FRB Finalizes 2026 Bank Stress Tests

In the newly released and final 2026 stress testing scenarios for large banks, the Federal Reserve Board of Governors ("FRB") maintained current stress capital buffer requirements.

The FRB voted to maintain the current stress capital buffer requirements through 2027, when updated requirements may be calculated using models that incorporate public feedback.

Based on comments received and updated financial data, the FRB made several changes to the proposed 2026 scenarios, specifically as to the severely adverse scenario and the global market shock component. The FRB emphasized that the scenarios are not "forecasts" but are informed by the new "Proposed 2025 Scenario Design Policy Statement" intended to increase transparency.
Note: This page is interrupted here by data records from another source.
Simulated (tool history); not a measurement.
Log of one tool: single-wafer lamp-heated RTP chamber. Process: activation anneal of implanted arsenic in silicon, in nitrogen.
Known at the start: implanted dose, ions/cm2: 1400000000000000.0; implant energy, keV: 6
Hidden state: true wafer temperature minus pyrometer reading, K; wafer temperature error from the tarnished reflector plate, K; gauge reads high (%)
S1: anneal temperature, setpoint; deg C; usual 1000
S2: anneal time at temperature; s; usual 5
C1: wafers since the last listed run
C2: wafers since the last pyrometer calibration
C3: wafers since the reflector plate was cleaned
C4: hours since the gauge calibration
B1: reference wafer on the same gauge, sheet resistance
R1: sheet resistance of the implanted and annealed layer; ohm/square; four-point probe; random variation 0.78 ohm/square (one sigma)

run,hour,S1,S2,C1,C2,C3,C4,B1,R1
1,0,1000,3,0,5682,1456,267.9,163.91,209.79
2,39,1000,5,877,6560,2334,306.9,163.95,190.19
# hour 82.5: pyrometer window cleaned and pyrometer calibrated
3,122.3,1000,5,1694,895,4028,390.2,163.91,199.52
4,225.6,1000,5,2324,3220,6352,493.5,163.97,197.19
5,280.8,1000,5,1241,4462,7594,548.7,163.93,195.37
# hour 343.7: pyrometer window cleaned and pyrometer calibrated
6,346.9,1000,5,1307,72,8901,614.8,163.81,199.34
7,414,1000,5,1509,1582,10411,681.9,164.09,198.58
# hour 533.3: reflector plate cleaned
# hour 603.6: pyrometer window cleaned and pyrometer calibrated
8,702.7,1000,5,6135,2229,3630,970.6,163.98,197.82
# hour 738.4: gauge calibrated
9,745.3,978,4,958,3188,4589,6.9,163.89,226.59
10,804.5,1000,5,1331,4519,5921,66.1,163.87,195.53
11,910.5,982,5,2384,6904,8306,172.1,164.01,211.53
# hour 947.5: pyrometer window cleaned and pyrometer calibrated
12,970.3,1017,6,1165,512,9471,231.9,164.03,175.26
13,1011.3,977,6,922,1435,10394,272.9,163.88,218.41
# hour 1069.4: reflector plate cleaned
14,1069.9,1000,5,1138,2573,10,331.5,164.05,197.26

The severely adverse scenario simulates a "hypothetical severe global recession triggered by an abrupt decline in risk appetite," featuring heightened financial market volatility and substantial declines in asset prices. Under the final 2026 severely adverse scenario, "[t]he U.S. unemployment rate rises 5.5 percentage points" to a peak of 10% by the third quarter of 2027. The scenario assumes a 58% drop in equity prices and significant real estate distress, including a 30% decline in house prices and a 39% decline in commercial real estate prices. Additionally, "corporate bond markets deteriorate markedly" with spreads widening to 5.7 percentage points, while banks with large trading operations must account for a global market shock and the default of their largest counterparty.

Compared to the 2025 severely adverse scenario, the 2026 final version features (i) an identical peak unemployment rate of 10%, though the "increase in the unemployment rate ... is smaller" due to a higher starting point, (ii) a "somewhat smaller decline in house prices," (iii) a decline in commercial real estate prices that is greater than last year, (iv) a "more severe" decline in equity prices, and (v) a recession that is "somewhat less severe for Japan and developing Asia" but "somewhat more severe for the euro area and the United Kingdom."

As to the final 2026 global market shock component of the stress test, the changes included adjustments that "reduce the shock magnitudes for agency pass-through securities and to certain commodities."

On maintaining the current stress capital buffer requirements through 2027 to incorporate public feedback:

Fed Governor Lisa D. Cook called the action necessary to preserve the credibility of the stress testing program. She acknowledged that releasing the proposed scenarios for public comment before they take effect could encourage banks to adjust balance sheets to reduce projected losses but said the buffer extension mitigated that risk for this cycle. She also urged the Fed to incorporate exploratory stress scenarios to evaluate a broader range of potential economic shocks.

Fed Governor Michael S. Barr dissented from the Fed’s decision to extend existing stress capital buffer requirements. He argued that subjecting stress testing models to notice-and-comment causes the framework to stagnate and freeze buffers at "outdated levels" rather than reflect banks’ current risk profiles. He also criticized recent model changes accompanying the 2026 scenario release, warning that they reduced the severity of the stress test and undermined its credibility.